The story begins with a blind date between Carol Hunnicut (Anne Archer), and a successful lawyer, Michael Tarlow (J. T. Walsh), who meet for dinner at an elegant hotel. During the meal, Tarlow receives some unfinished business that he has to attend to. With the classic line, "I know this is fishy," Tarlow invites Hunnicut to wait for him in his room while he makes a quick phone call. Little does she expect that Tarlow is in actuality an underworld lawyer who had embezzled funds from his client, Leo Watts (Harris Yulin). While Hunnicut is in the bathroom, Leo surprises Tarlow by coming to his room to confront him. With typical Mafia flair, Tarlow is executed with Hunnicut witnessing the murder.

Investigating the case is Los Angeles Deputy District Attorney Robert Caulfield (Gene Hackman), who receives a tip that there was a witness to the murder. Caulfield proceeds to fly to Canada to retrieve Hunnicut, who is hiding in a remote cabin. Unknowingly, he accidently exposes her whereabouts to the hit men sent to silence her. Caulfield and Hunnicut then make a frantic escape to a Vancouver-bound train only to discover that the hit men have followed them on board.

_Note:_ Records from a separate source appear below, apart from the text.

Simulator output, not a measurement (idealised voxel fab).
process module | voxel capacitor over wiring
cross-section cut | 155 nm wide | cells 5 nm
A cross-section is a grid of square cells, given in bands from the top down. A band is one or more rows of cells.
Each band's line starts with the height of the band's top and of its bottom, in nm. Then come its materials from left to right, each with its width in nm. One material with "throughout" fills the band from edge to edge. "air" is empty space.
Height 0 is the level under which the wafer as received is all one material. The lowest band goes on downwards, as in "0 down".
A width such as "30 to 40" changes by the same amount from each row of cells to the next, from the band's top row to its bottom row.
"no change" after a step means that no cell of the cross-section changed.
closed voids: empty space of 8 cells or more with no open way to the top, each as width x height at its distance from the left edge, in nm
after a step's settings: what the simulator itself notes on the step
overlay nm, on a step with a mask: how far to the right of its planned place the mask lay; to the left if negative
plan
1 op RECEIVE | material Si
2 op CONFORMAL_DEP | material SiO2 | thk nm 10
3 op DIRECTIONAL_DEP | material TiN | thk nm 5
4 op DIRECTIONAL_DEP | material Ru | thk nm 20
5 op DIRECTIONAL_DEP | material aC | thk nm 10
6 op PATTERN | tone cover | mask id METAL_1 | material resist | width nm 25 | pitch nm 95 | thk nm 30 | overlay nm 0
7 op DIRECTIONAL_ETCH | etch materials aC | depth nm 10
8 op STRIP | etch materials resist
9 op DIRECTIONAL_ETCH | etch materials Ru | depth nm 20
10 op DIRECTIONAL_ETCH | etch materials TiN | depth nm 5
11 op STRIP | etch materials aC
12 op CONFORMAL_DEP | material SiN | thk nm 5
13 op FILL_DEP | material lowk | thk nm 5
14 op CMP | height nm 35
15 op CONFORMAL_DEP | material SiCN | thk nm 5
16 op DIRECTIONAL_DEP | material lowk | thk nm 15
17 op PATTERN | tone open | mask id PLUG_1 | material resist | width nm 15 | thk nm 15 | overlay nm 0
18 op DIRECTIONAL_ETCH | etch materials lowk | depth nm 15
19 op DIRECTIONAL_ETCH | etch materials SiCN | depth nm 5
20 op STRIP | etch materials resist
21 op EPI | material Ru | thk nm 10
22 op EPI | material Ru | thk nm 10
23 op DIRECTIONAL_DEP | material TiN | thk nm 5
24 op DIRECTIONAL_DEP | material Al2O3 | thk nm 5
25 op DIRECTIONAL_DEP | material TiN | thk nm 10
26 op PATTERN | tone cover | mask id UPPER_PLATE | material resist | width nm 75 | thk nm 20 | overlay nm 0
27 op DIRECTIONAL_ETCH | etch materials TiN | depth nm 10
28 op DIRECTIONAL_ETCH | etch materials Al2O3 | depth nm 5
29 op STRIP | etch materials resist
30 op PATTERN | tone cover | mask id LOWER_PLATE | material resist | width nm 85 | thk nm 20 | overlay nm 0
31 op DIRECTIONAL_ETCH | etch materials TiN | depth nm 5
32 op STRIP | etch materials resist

For the next 20 hours, the two attempt to escape the hit men, playing a deadly game of cat and mouse, where the difference between life and death is only a narrow margin. Whereas Hunnicut originally is reluctant to testify, and Caulfield is gung-ho about bringing her back to LA, the two gradually gain the respect of each other as they cooperate to escape their assailants. Along the way, there are a few more surprises that develop, as the audience learns of a traitor within the LAPD.

Narrow Margin displays some of the usual characteristics of suspense thrillers with the director keeping the audience on the edge of their seats from the first minute. The hitmen are given stereotypical characteristics, wearing the expensive suits, sunglasses, and cowboy boots associated with them.

However, Narrow Margin differs in that it attempts to add a humanistic aspect to the characters instead of the simple shoot-the-bad-guy thriller. The movie was filmed on location in the Canadian Rockies, which further dramatizes the loneliness of Caulfield and Hunnicut's ordeal.

Caulfield is unique in that he is not used to serving out in the field. As deputy DA, most of his life has been spent in the courtroom prosecuting criminals, not fighting against armed hitmen. His age contributes more to his frailty as does the intellectual image created by his glasses. Yet, Caulfield finds that there is more in him than he ever expects, as he rises to his task and protects Hunnicut.

With its action-packed suspense and sharp humor, viewers will surely be pleased with Narrow Margin.